Since my Motorola service monitor is "on the Fritz", I am using my Singer-Gertsch FM-10C service monitor. The FM-10C uses 2-each 20 dB external attenuators in series when measuring the sensitivity of receivers. Unfortunately, these attenuators are both long and fairly fragile (they stick straight out from the front panel). Therefore, I decided to build an external attenuator that uses switches to select the amount of attenuation needed to measure the sensitivity of receivers.
Basically, I chose to incorporate 2-each 6 dB, 1-each 20 dB, and 1-each 40 dB sections. Since we are dealing with voltage 6 dB attenuation cuts the signal in half and 2-each 6 dB sections cut the voltage to 1/4. A single 20 dB section reduces the signal by 10 and a single 40 dB section reduces the signal by 100.
Most of the time spent building the attenuator was selecting resistor values that came within at least 1-percent of the "ideal" values. To accomplish this, I measured individual resistors with a digital multimeter and selected, in virtually all cases, 2-individual resistors which, when put in series, came the closest to the "ideal" value. In all cases, the total resistance was well within 1-percent and in a couple of cases within less than 0.1-percent.
The "ideal" value of the resistors was calculated using the "on-line" calculator located at
Just "throwing" a switch is much easier than adding and removing the external attenuators.

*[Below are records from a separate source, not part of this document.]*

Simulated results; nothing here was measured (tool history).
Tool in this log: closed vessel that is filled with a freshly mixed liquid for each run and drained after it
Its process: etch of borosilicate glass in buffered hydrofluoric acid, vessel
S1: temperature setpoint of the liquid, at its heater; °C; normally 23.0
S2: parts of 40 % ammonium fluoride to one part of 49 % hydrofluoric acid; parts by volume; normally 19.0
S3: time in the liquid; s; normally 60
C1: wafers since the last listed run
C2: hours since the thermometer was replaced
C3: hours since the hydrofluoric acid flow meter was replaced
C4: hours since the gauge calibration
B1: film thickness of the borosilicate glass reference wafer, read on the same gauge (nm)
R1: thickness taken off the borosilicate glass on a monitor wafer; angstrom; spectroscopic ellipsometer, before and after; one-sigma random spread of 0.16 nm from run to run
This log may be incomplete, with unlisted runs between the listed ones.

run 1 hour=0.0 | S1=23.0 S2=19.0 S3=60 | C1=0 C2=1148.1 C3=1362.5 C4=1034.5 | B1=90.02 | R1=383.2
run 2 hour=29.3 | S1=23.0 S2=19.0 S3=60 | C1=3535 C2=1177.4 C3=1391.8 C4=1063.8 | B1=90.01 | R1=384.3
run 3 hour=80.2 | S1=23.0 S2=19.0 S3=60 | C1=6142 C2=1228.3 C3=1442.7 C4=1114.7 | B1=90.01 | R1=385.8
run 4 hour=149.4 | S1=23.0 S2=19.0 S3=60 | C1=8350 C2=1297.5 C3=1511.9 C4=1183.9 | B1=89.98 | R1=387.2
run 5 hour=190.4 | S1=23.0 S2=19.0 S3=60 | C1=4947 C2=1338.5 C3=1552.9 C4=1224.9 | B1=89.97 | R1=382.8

The aluminum "mini-box" and the slide switches came from Radio Shack. The truth be known, Radio Shack has the best value on aluminum mini-boxes these days at $3.29 each. They were $2.99 but the price went up around 6-months ago. I usually "buy out" the supply of these mini-boxes at my local Radio Shack whenever I am there. I know that some day they will no longer stock them and, therefore, I try to keep a number of them "on hand" for all sorts of projects.